In [1]:
%pip install --upgrade pip
%pip install pandas
%pip install scikit-learn
%pip install transformers
%pip install torch
%pip install 'accelerate>=0.26.0'
%pip install --upgrade ipywidgets

Note: you may need to restart the kernel to use updated packages.
Note: you may need to restart the kernel to use updated packages.
Note: you may need to restart the kernel to use updated packages.
Note: you may need to restart the kernel to use updated packages.
Note: you may need to restart the kernel to use updated packages.
Note: you may need to restart the kernel to use updated packages.
Note: you may need to restart the kernel to use updated packages.

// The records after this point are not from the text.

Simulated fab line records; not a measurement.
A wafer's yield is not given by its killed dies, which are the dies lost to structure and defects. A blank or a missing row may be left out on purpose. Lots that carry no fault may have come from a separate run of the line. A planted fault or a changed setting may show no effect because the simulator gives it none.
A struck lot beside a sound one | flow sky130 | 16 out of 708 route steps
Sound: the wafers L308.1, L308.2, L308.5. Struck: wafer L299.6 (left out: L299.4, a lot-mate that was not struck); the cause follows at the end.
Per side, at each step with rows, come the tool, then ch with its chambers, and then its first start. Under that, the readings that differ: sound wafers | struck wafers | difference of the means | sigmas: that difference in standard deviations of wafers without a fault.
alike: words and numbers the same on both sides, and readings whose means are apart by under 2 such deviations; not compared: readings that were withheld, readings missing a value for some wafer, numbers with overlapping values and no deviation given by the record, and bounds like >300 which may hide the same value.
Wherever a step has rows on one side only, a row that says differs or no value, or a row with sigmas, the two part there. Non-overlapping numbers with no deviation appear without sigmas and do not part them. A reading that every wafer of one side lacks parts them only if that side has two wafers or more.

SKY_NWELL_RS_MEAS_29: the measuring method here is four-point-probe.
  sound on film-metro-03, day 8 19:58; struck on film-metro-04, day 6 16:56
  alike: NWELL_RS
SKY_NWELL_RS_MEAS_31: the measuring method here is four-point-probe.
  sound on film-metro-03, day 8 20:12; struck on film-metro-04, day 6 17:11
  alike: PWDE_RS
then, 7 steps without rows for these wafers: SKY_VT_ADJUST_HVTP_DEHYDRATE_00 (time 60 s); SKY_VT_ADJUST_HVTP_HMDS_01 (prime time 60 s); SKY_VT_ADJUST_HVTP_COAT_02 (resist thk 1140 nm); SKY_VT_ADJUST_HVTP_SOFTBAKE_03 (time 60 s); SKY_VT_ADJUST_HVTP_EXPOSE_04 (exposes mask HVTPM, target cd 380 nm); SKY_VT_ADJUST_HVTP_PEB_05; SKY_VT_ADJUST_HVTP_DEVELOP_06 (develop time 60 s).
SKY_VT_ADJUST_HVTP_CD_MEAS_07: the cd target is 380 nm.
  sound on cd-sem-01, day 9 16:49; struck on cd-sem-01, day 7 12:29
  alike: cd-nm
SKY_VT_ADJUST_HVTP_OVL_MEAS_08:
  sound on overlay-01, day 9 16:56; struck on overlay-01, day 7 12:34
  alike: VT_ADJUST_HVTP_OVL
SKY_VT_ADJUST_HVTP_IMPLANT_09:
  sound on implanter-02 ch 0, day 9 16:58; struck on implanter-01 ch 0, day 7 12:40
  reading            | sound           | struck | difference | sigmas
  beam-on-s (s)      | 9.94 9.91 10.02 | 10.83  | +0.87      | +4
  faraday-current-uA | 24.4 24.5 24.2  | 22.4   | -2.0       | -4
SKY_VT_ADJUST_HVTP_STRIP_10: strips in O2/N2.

The section below is used to manage the data. It parses the data so only the relevant data is kept and cleans that columns 

Step 2

In [18]:
import pandas as pd
import re

# Load dataset
data = pd.read_csv("RateMyProfessor_Expanded.csv")

# Extract relevant columns
data = data[["comments", "star_rating", "student_star", "diff_index"]]

# Drop rows with missing data
data = data.dropna()

# Clean text
def clean_text(text):
    text = re.sub(r"http\S+|www\S+|https\S+", "", text, flags=re.MULTILINE)  # Remove URLs
    text = re.sub(r"\@\w+|\#", "", text)  # Remove mentions and hashtags
    text = re.sub(r"[^\w\s]", "", text)  # Remove special characters
    text = text.lower()  # Lowercase
    return text

data["comments"] = data["comments"].apply(clean_text)

# Calculate the combined score
data["combined_score"] = (data["star_rating"] * 0.5) + (data["student_star"] * 0.4) + (data["diff_index"] * 0.1)

The section below splits the data into training data and test data


In [19]:
from sklearn.model_selection import train_test_split

# Split the data into training, validation, and test sets
train_data, test_data = train_test_split(data, test_size=0.2, random_state=42)
train_data, val_data = train_test_split(train_data, test_size=0.1, random_state=42)

The section below tokenizes the comments for DistilBERT

Step 3

In [20]:
from transformers import DistilBertTokenizer

tokenizer = DistilBertTokenizer.from_pretrained("distilbert-base-uncased")

def tokenize_data(df):
    return tokenizer(
        df["comments"].tolist(),
        padding=True,
        truncation=True,
        max_length=128,
        return_tensors="pt",
    )

train_encodings = tokenize_data(train_data)
val_encodings = tokenize_data(val_data)
test_encodings = tokenize_data(test_data)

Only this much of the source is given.